The community advocacy and education workgroup advocates for policies that will prevent Utahns from ever starting to use tobacco, help those who do use tobacco to quit, and lessen the burden of tobacco on our health care system.
Strengthening Zoning Policies
In Utah state code, businesses that primarily sell tobacco products must get a tobacco-specialty license from their municipal/county business licensing office. However, with this license comes zoning restrictions that prohibit those business from operating within 1000ft of a community location (school, church, playground etc.), and 600ft from other tobacco shops and residential areas. The rationale for this policy is that by distancing these businesses from places that children frequent then young people will be less likely to enter and purchase tobacco or be exposed to tobacco advertising.
But there is a loophole in the law. To be classified as a tobacco specialty store 35% of the sales need to be from tobacco products, but a business would need to apply for this license before they begin to sell and therefore would not be able to show evidence of where their sales are coming from. As such it is largely on the retailer’s honor to indicate on their license application that they are going to be a tobacco specialty store. Some businesses have been dishonest in their application, stating that they are a grocer or a convenience store when they in fact are selling mainly tobacco and are operating close to a community location. Though there are provisions in the law saying that municipalities can set further requirements on applying businesses, multiple business license offices have requested that there be a change in the state law to give them increased and detailed powers to ensure compliance.

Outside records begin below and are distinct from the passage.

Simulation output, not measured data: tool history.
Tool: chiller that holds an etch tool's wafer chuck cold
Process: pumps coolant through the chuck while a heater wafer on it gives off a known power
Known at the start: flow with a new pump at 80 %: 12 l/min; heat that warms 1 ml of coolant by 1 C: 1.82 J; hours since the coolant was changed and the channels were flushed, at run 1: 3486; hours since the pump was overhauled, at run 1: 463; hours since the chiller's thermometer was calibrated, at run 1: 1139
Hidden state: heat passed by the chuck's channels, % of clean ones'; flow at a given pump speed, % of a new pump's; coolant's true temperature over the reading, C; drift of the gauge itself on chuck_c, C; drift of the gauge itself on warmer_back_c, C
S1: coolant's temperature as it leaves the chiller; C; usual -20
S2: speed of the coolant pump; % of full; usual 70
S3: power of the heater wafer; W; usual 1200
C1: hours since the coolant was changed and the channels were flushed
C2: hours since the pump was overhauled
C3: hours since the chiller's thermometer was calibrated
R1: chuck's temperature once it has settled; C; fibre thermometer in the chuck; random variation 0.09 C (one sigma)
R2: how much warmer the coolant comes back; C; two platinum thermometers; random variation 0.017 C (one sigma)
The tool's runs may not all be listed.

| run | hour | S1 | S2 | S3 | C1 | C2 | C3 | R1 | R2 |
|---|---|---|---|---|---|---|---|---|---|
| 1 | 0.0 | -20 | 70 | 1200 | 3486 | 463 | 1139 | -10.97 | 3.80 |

Smoke-Free Salt Lake City Airport
UTFA worked with Salt Lake City and advocacy groups to make the Salt Lake City airport 100% smoke-free indoors. In 2016, Mayor Jackie Biskupski and the Salt Lake International Airport announced a plan to phase out the smoking rooms at the airport by January 1, 2017. In addition, designs for the $1.8 billion Terminal Redevelopment Program were changed to no longer include smoking rooms. This policy change protects the rights of airport employees and travelers alike to breathe clean air in Salt Lake City's airport.
The use of electronic cigarettes in Utah, especially among Utah’s youth, has increased dramatically in recent years. UTFA is concerned about the potential public health issues that arise from e-cigarettes and their growing popularity, including the flavors of these products that are attractive to youth, exaggerated claims of safety, the fact that e-cigarettes are not subject to the same taxation as other tobacco products are, and the potential for addiction to nicotine among the youth who use these products.
UTFA has supported efforts at the state level to regulate electronic cigarettes and to tax these products as tobacco products.
UTFA supports raising the age to purchase and possess tobacco in Utah from 19 to 21. We believe that raising the age from 19 to 21 is an important part of a comprehensive set of practices around tobacco control, including 100% smoke-free laws, increased tobacco taxes, and adequate funding of the state tobacco control program.